Asked what John Kerry is “doing with his $51 million” in unspent campaign funds while the “Glibs” wage a costly battle for democracy, Jackson replied: “I do not know.”

The Race for 477 Votes

The DLC specializes in dollar-democracy, the kind that trumps mass constituencies every time in the United States. The real field of battle for Kerry – who appears to have the rich man’s effrontery to consider running for president again in 2008 – and for Hillary and Bill Clinton and the institutional DLC, is for continued control of the Democratic National Committee (DNC). With the breathtakingly corrupt Terry McAuliffe on his way out, the Democrats must choose a new chairman by March 1 to run the party bureaucracy. So entrenched has the DLC become in the DNC, that its factions are fielding two of the major candidates for chairman. Former White House operative Harold Ickes represents the interests of DLC co-founder Bill Clinton and Senator-wife Hillary, while Simon B. Rosenberg is founder of the DLC-spawned New Democrats Network. If the 477 committeepersons want a straight-up corporate guy without the rhetorical b.s., telecom executive Leo J. Hindery Jr. is available to bring the party even closer in line with the views of his peers.

Click for printer friendly version of Kerry in 2008? cartoon.

Black former mayors Wellington E. Webb and Ron Kirk, of Denver and Dallas, respectively, may fit the bill “if Dems want to emphasize minority candidates who won big in ‘red’ states,” according to the current issue of Business Week. Given that the Democratic National Committee has become corporate turf, and therefore requires business journalists to navigate its corridors, we at trust that Business Week can speak authoritatively on these matters.
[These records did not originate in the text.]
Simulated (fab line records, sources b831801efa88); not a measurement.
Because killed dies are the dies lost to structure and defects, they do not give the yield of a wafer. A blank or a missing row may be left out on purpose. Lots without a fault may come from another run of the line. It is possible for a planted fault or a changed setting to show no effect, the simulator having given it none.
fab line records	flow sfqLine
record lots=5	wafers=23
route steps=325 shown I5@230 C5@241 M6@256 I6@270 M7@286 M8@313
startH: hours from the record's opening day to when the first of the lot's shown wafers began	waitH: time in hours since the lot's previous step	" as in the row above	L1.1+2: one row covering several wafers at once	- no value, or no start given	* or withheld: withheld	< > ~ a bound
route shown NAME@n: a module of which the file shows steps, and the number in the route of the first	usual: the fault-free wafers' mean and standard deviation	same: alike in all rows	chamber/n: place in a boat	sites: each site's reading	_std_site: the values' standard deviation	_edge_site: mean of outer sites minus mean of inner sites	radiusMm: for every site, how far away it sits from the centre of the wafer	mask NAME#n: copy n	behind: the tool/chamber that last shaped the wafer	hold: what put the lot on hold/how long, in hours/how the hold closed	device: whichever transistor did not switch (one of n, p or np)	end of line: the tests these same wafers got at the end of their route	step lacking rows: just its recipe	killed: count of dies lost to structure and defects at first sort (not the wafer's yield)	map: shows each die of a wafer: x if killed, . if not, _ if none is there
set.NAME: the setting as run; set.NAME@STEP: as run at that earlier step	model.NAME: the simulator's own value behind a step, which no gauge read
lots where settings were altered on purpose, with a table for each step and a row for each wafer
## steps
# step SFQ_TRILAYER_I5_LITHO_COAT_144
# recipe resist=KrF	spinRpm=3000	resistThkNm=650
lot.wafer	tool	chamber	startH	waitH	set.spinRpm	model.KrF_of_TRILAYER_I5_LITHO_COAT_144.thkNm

Then there’s Howard Dean. Whether it was his original intention or not, Dean’s presidential campaign ultimately became the primary vehicle for the “real” Democrats’ crusade to take the party back from the DLC, a mission shared by “bottom-tier” candidates Al Sharpton, Carol Mosley-Braun and Dennis Kucinich, but scuttled by the massed corporate media in favor of John Kerry. Dean also proved that tens of millions of dollars can be raised in small contributions via the Internet, a Democratic alternative to corporate peonage. "He is the only candidate who emerged out of the 2004 campaign to build a serious organization," said Congressman Jesse Jackson Jr., touting Dean for the DNC chairmanship. With Rep. Jackson on point, Dean has sought the support of numerous members of the Congressional Black Caucus.

Whether Dean’s bid to free the Democratic National Committee from the corporate claws of the DLC is successful or not, it is in progressive Black Democrats’ interest to forge a strategic relationship with Dean’s Democracy for America PAC and its affiliated organizations. They know how to raise money – something Black progressive politicians have not been able to do for a host of reasons – and are committed to expanding the party’s progressive base, a project that is anathema to the DLC.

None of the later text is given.